Parents at a high school soccer game were initially confused when every player on the field stopped playing and turned towards the left side of the field. At first, they weren’t sure what was going on — then they heard an unmistakable sound and saw what all the teens were looking at. The Siebel Soccer Park in Great Falls, Montana, is where the Great Falls High and CM Russell teams play the majority of their home games. The park has inspired a tradition, thanks to its location. After a video emerged online of the unique practice that’s now become common at the park, it quickly garnered a lot of attention. 4:30 p.m. on a Tuesday afternoon, the Bison girls were hosting Butte in a Class AA playoff game when a familiar sound was heard in the distance. Immediately, in the middle of the 1-0 game, both teams froze and the head referee stopped the play clock for a minute. One spectator filmed the incident, which was so simple yet so powerful a gesture.
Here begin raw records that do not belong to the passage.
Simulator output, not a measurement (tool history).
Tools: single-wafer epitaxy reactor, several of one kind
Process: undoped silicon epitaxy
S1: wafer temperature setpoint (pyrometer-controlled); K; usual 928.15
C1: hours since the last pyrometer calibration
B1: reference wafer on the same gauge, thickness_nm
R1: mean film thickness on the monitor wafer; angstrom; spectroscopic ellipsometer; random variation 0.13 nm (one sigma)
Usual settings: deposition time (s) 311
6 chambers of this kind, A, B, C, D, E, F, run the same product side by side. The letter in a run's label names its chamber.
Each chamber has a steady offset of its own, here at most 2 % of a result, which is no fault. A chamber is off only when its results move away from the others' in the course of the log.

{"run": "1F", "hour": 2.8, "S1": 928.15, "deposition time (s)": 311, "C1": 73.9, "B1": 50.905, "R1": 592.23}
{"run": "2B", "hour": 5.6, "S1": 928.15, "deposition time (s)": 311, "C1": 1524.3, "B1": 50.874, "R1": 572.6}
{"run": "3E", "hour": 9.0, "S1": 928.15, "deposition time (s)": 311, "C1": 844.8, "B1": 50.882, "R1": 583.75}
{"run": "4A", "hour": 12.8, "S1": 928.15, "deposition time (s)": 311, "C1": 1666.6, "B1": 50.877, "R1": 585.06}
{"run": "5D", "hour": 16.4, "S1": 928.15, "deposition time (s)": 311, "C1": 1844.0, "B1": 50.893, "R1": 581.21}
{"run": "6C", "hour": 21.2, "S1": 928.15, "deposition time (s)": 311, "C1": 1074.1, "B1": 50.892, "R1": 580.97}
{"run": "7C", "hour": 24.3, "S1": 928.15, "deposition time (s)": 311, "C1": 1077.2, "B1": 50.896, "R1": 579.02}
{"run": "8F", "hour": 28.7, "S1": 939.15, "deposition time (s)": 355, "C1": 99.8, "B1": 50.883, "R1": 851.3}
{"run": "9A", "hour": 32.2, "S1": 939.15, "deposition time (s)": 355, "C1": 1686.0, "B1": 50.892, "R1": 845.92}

The sound that brought the game to a halt was the national anthem, which plays over the speaker system at Malmstrom Air Force Base (MAFB), directly across the street from the park. Every day at 4:30 p.m., the anthem plays as the United States flag is lowered from its perch overlooking the base and the city, Montana Sports reports.
Usually, the teams are only practicing when the anthem plays, and they stop to honor the flag. However, on this particular Tuesday, when the anthem played at 4:30 p.m. just as it does every day, the girls on the field were in the middle of the 1-0 game. Much to the surprise of onlookers, the head referee stopped the clock, and the girls knew what to do. Both teams turned toward the flag, and some players placed their hands over their hearts. The audience then followed suit.
The teams didn’t always interrupt their activities for the anthem, however. As CMR girls coach Willie Pyette explained, it’s a tradition that started when he took over the Rustler program and moved practice to the Siebel Soccer Park. After becoming coach of CM Russell High School girls soccer and moving the team’s activities to the park, he took notice of the daily tradition at MAFB and decided to make it part of his team’s practice.
Now, with the new location and the playing of the anthem, the Bison and Rustlers stop whatever they’re doing, which is usually just practice, face east with their hands over their hearts, stand at attention, and pay their respect to the flag. Only after the anthem is finished do activities resume.
Pyette says the tradition isn’t meant to be a political statement but rather a sign of respect to the servicemembers at Malmstrom and beyond. “I have our team stop, stand at attention and honor the anthem,” Pyette said. “Then we go back to practice. We all stand and show respect.” He added that the unique tradition will continue for as long as soccer games are played in the afternoon at Siebel Soccer Park.
The National Anthem stands for the liberties that many in this country take for granted, but it has gotten a lot of disrespect, stirring controversy over the years. Instead of standing in honor of those liberties and ideals, many have protested the anthem for the times they feel the country has fallen short of realizing them. That’s not the case everywhere, though, as the surprised spectators at this soccer game saw. Even in the middle of a game, these girls remembered what is really important: Showing respect for our anthem and our flag honors the people who fought for our freedom.
Kids, especially teens, do the darndest things sometimes, and that includes an abundance of instances in which they choose to do the right thing. Usually, those aren’t the kids making headlines, though. While kids behaving badly will always manage to get attention, there are plenty of other teens who know to do the right thing.
All too often, these youngsters fly under the radar, not drawing the praise they deserve. But, every once in a while, the spotlight shines brightly on them when they do something particularly awesome. In a world filled with news about kids doing the wrong thing, it’s nice to see a story about teens, like these girls, who do the right thing. They could certainly teach a few adults about respecting the flag and the people who keep us safe. Good job, girls!